Syrians in rebel held areas across the country have dismissed today's elections as a sham and a farce, and are taking the opportunity to pay tribute to their dead.
President Bashar al-Assad is widely expected to win a third seven year term in office today, after the first multi-candidate elections in Syria for 50 years.
As he voted, flanked by supporters and his wife Asma in upscale Damascus, his forces were on the offensive across the country.
Those living in rebel strongholds enduring yet more shelling, as inside government controlled areas, people went to vote in polls dismissed as a sham and a farce.
Video report by Diplomatic Correspondent John Ray.
ITV News has obtained footage from inside two rebel held areas where mock elections were staged; the northeastern suburb of Damascus, Ghouta, and Zamalka, the site of the chemical attack last August.
In Ghouta, a young man said it was impossible to call what was happening today an election.
These cannot be called elections. This is a farce. After all the people he killed, after all the destruction he caused, thousands of children dead. Who can vote for a criminal with blood on his hands?!
This echoes the United States, who said the vote was a "parody of democracy".
Syria's two main opposition parties labelled the elections "blood elections", and are boycotting the vote.
Many people inside rebel areas are holding mock elections, spoiling their imagined vote by writing down the names of their dead loved ones, friends and others who have died in the three year conflict. At one such gathering, the cry went up:
Vote for a martyr, any martyr.
The martyrs are our presidents.
Syria's bloody civil war has killed more than 160,000 people, the United Nations said, around a third of whom are civilians.
Others see any involvement in the process as complicit with Assad's regime.
The Syrian people have named these elections "The blood elections" because everyone who elects this man is taking part in the spilling of blood in Syria.
In Zamalka voters said they could not stomach voting even if there was the opportunity to do so, when they could not afford to eat.
One man, who lost 26 members of his family, including his son, said the food he now eats was what he fed his animals, before the uprising and conflict broke out.
The world is watching us like if we were in a zoo, we can't find anything here.

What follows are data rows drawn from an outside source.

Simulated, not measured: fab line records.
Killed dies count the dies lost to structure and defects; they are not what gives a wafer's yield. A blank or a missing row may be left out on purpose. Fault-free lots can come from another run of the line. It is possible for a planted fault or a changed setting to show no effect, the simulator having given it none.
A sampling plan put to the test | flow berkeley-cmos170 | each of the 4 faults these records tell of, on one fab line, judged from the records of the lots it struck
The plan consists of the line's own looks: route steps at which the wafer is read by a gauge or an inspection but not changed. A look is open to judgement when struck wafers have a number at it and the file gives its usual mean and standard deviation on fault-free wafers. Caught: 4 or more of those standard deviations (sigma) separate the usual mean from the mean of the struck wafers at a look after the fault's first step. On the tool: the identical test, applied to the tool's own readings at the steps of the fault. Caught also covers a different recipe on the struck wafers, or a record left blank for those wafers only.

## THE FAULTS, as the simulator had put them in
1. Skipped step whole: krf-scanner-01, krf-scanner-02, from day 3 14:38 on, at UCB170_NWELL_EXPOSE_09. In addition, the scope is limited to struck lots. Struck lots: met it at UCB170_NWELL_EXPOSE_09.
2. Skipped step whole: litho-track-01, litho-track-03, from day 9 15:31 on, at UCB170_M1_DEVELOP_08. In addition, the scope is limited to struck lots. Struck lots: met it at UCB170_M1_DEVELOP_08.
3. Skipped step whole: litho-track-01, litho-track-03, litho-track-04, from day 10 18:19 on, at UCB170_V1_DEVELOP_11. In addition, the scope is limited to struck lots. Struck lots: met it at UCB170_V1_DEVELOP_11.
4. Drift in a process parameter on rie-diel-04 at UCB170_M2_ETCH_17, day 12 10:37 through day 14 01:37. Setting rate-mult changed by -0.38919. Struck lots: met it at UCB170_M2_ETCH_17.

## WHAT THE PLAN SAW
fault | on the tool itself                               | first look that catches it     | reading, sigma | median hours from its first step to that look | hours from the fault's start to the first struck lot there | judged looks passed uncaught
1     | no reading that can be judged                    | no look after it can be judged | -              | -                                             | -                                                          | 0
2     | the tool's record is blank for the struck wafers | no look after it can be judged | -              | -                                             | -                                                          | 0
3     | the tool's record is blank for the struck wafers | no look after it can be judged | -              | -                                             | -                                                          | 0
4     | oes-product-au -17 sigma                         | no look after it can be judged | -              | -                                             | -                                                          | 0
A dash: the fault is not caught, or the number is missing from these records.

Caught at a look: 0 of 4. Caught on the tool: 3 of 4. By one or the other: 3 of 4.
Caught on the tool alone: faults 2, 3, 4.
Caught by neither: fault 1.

How can we vote in this situation? Who am I going to elect?
The one who denied me the bread? Do they want me to re-elect the one who made me eat this loaf of bread?
I lost my son and 26 other of my family in the chemical attack and in shelling.
For Um Khaldoun, who lost her son in last year's chemical attack last August and her daughter in a mortar attack three days ago, the elections mean nothing.
The 62-year-old mother said she had lost all hope:
I don't care about the elections or about the next president or even about the opposition and the regime.
I only need to be able to find the food my family need and other things we need.